Similar racist schemes occurred in other big cities across the country, from New York to Seattle, Washington. In Chicago, for instance, urban removal between 1948 and 1973 displaced approximately 200,000 African Americans with the victims receiving little or no compensation. Arnold R. Hirsch, author of “Making the Second Ghetto: Race and Housing in Chicago, 1940-1960” wrote: “The city tried to contain the expansion of African American living space, in part, by using densely packed, centrally located high-rise public housing.”
"Evel Knievel Ramp"
Urban renewal affected other low-income groups such as Japanese Americans in San Francisco’s Western Addition, Mexican Americans in Los Angeles’ Chavez Ravine, where Dodger Stadium was built, and Polish Americans residing in north Philadelphia’s Port Richmond enclave, including one of Toni’s aunts who lost basically all her neighbors to make way for a “ghost ramp” (later nicknamed the Evel Knievel ramp when a plan to connect the Roosevelt Expressway with the Betsy Ross Bridge was cancelled).
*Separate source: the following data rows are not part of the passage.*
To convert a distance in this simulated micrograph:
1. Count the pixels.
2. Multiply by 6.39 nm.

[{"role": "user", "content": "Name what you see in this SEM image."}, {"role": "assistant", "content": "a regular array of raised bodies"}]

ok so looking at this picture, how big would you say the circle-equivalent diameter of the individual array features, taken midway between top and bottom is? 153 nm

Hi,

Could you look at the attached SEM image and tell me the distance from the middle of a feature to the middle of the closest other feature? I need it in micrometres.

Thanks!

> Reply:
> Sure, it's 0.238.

“Negro removal” shares some aspects in common with nineteenth-century Indian removal. In each case covetous whites desired land already uninhabited by relatively powerless people. Christopher Wetzel's “Gathering the Potawatomi Nation: Revitalization and identity” (2015) argues that government policies stripped Native Americans of land in part by pitting one tribal band against others. In the 1830s, for instance, when the Trial of Death forced the Potawatomi from Indiana, there were nine separate, fairly autonomous groups, a phenomenon similar to the Seminole and Creek nations to the south.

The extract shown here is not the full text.